By David Ignatius
Washington PostMay 17, 2002
The Bush administration has had an unpleasant lesson during the past two weeks in the politics of hypocrisy in trade policy. Unless it acts quickly, it's in danger of losing control over trade to a Congress whose line is, at bottom: If the president can be protectionist, why can't I?
The Bush administration set this cycle of hypocrisy in motion in March, when the president chose politics over principle and imposed steel tariffs. Predictably, that has spawned a feeding frenzy of protectionism on Capitol Hill -- in which each member wants to show his constituents that he, too, is ready to sell out global trade for the sake of politically powerful interests back home.
The latest example of this downward spiral was Tuesday's Senate vote to reject fast-track authority for the president to negotiate trade agreements unless Congress has the right to veto any dilution of anti-dumping and other trade remedy laws. This amendment, which would effectively gut the trade negotiating process, had broad bipartisan support in a body that traditionally has been a defender of free trade.
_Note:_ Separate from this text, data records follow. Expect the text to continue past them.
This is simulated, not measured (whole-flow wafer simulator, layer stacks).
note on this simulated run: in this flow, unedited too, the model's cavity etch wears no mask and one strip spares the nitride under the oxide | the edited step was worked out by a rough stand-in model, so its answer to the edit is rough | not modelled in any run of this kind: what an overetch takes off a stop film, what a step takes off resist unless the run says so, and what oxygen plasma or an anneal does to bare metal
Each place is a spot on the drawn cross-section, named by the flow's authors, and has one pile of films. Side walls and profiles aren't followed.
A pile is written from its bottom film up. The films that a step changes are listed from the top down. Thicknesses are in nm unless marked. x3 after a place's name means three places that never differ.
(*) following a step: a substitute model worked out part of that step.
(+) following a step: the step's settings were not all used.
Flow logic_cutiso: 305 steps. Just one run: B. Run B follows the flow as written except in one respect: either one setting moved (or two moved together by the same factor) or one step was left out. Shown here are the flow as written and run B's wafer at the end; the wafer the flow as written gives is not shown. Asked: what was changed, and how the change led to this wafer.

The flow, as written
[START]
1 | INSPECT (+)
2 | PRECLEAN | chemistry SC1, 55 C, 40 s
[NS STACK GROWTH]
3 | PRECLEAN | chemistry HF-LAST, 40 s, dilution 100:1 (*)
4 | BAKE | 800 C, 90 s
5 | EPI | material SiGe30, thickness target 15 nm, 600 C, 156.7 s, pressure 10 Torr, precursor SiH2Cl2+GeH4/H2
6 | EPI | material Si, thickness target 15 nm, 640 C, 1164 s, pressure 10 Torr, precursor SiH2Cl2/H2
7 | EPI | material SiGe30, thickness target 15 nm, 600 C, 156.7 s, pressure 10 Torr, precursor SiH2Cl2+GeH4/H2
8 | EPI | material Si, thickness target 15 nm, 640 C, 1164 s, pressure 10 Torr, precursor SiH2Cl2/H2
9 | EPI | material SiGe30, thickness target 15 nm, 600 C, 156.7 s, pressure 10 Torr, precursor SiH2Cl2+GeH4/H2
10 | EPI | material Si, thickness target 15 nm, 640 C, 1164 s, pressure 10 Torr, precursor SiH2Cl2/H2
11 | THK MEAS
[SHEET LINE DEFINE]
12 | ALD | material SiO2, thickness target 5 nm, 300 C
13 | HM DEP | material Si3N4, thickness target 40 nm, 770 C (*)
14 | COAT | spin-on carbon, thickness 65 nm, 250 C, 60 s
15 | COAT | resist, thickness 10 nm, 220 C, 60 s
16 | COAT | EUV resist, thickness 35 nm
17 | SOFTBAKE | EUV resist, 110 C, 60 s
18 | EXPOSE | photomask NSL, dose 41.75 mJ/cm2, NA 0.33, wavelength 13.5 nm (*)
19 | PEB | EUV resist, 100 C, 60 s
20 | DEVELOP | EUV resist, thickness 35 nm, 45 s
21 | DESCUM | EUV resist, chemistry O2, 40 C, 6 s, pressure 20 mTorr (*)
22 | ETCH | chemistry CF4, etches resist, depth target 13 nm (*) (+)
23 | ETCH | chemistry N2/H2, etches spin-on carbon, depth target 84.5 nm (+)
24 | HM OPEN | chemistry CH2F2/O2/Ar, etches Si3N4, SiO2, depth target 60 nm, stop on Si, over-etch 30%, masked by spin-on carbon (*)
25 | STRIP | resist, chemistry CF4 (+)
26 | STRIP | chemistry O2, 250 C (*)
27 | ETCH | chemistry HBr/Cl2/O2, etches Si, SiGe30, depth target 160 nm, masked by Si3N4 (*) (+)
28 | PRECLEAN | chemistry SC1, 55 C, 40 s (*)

The previous week Congress had passed an appalling farm bill that is worse than anything Europe's agricultural protectionists have dared to propose in years. The administration officially disapproved, but its resistance was lame and ineffectual. As a result, the president signed an anti-market bill that will raise farm subsidies by more than 80 percent and abandon the previous decade's effort to kill off this wasteful spending.
Bush sadly doesn't have anyone to blame for this unraveling of trade policy but himself -- and his White House political savant, Karl Rove. You increasingly get the sense that what really matters in Washington these days is the 2004 electoral map in Rove's head. If a decision looks like it will expand the number of states that will vote Republican, then it's good.
Unfortunately, the politics of hypocrisy is global. It's a godsend for protectionists in Europe and Asia to see the recent antics in Washington, for it allows them to play politics, too. Even communists now feel free to lecture to this administration about the free market! "Advanced economies which once preached free trade are now undermining free trade," said Chinese trade minister Shi Guangsheng after the steel tariffs were announced.
Since it was Bush's decision on steel tariffs that began this miserable process, it's worth revisiting that decision to understand how it went so badly wrong. For it appears this was, quite literally, a case of policy by opinion poll.
I'm told that the steel-lobbying coalition commissioned private polls in key steel states such as West Virginia, Pennsylvania and Ohio. The polls documented how Bush and the Republicans would gain from enacting the steel tariffs. These numbers were then presented to Rove and other White House aides. The political case was so potent that the president overruled his chief economic advisers, including Treasury Secretary Paul O'Neill.
The steel story is actually weirder than this last, craven chapter. It begins in the first weeks of the Bush administration, when O'Neill privately warned the president that the steel industry would be a problem. Because of global overcapacity, pressure was building for new protective tariffs, O'Neill advised. He had just moved to Washington from Pittsburgh, and he asked the president to let him try to find a creative solution to the steel problem before the protectionist pressures got any stronger.
O'Neill had led a successful effort at Alcoa to reduce excess capacity in the global aluminum industry, largely by buying decrepit plants abroad and closing them. He wanted to try something similar in steel.
He knew he would need numbers to prove his case about overcapacity, so he commissioned a quick study of the global steel industry from a leading strategic consulting group in Boston. Its report concluded that the world had 35 percent more steel-making capacity than it needed, and that a significant part of that excess capacity was in the United States.
The Treasury secretary's idea was that instead of protectionism, U.S. steel companies should join with their counterparts around the world and find an orderly way to reduce capacity, perhaps under the auspices of the Organization for Economic Cooperation and Development. The alternative, he suspected, would either be protectionist tariffs or a price war that would shake out the excess capacity the hard way -- by driving more steel companies into bankruptcy.
I'm not sure O'Neill's approach made sense. It was the sort of grand "industrial policy" that gives free marketeers the jitters. But we'll never know. Because the steel lobby decided not to waste time with big, woolly ideas and instead to go for the political jugular.
Rove got the message. The president caved on his principles and, in my view, fundamentally weakened his administration.
A born conniver like Lyndon Johnson or Bill Clinton might get caught doing a backroom deal, but that was to be expected. They practically advertised their malleability. But Bush has pretended to be a different sort of animal. He's a moralizer, who uses words like "good" and "evil" in policy debates. That makes it especially dangerous for him to play politics on issues that matter.
If Bush wants to get his trade and economic policy back on track, he must vow never again to do what he did in steel.